The governor can call us back to work for any time or any reason. He is fully empowered to set the agenda for debate. However, special sessions should be called when there is a pressing need facing Texas families. Because we are operating on the taxpayer's dime, we should be focused on the urgent problems of our state.
This is why I was disappointed and, frankly, bewildered that Texas higher education did not merit inclusion in the governor's proclamation. I am requesting that the governor reconsider.
There is no greater vehicle for economic opportunity than a college degree. There is no more fertile soil for innovation and self-discovery than a university classroom. However, access to that dream has become more and more costly in time and in money. Over the past 10 years, outstanding student debt has surpassed the amount households owe on auto loans, home equity loans and credit cards. Since 2004, there has been a 92 percent increase of student loan borrowers. During that time, the number of borrowers defaulting on their loans has increased 125 percent.
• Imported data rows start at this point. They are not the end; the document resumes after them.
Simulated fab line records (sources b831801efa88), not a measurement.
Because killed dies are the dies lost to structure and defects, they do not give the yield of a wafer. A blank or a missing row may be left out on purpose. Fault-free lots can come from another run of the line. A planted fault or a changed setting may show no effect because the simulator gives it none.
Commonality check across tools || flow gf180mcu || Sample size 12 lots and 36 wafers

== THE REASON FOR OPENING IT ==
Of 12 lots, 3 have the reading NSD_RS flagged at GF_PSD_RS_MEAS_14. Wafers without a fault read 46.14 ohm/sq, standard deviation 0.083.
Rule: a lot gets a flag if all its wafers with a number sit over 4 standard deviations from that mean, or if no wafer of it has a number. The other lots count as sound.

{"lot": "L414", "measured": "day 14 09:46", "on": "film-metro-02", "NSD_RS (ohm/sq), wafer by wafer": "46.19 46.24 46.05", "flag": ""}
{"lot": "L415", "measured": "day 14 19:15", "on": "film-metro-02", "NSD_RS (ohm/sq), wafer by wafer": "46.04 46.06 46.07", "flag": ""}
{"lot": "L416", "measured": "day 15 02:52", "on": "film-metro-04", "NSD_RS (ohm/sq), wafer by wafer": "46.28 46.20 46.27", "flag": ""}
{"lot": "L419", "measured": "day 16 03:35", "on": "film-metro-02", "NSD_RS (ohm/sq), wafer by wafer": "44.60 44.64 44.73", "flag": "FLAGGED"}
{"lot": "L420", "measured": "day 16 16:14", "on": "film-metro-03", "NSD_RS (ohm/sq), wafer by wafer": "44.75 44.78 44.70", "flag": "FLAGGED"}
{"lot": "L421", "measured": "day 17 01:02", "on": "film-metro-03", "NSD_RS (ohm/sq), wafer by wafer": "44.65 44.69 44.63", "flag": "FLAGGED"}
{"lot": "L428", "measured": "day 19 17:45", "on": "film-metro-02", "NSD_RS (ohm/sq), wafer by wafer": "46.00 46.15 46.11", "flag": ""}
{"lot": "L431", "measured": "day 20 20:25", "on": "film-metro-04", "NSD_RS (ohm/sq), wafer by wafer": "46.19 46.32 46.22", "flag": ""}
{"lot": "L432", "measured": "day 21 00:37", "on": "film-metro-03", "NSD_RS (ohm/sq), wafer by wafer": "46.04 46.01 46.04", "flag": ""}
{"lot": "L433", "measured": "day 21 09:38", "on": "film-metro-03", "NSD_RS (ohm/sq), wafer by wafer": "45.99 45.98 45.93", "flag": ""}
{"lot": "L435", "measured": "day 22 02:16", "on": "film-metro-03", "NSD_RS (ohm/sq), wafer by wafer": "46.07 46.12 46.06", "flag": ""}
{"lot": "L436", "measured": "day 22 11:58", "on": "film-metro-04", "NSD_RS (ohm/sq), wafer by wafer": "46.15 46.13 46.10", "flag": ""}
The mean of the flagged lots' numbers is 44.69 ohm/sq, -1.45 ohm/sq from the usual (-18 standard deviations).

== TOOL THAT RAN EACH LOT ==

None of this is surprising when you realize that in Texas, the 50 percent of students who leave college with debt leave owing over $31,000. At several institutions, that average is north of $40,000.
This is a travesty, and it's one lawmakers helped cause. Since 2003, tuition and fees has increased by 91 percent. Meanwhile, state appropriations have declined by 27 percent. Simply put, we shifted the burden to students and families.
This is a state and national emergency. When the governor chose to call us back, it is inconceivable that neither the student debt crisis nor any issues in higher education merited consideration. We could be spending the next 30 days debating loan forgiveness and repayment programs, expanded refinancing options, and additional tax credits. We could be working on a bipartisan basis, in collaboration with university leadership, to find creative new ways to help students graduate on time with manageable debt.
The Texas Higher Education Coordinating Board has set a goal for 60 percent of Texans between the ages of 25 and 34 to earn a degree or certification by 2030. We are never going to meet that goal without the resolute support of our state leaders.
We have often been able to work across party lines to support Texas higher education. Last session, with the help of Rep. James White, I was able to pass an important overhaul of remedial education classes with House Bill 2223. With the support of lawmakers from both parties and the governor, this bill will help students needing remediation graduate faster with less debt. This was a game changer, and I thank the governor for his support. But we have a responsibility to expand that goal for all Texas students.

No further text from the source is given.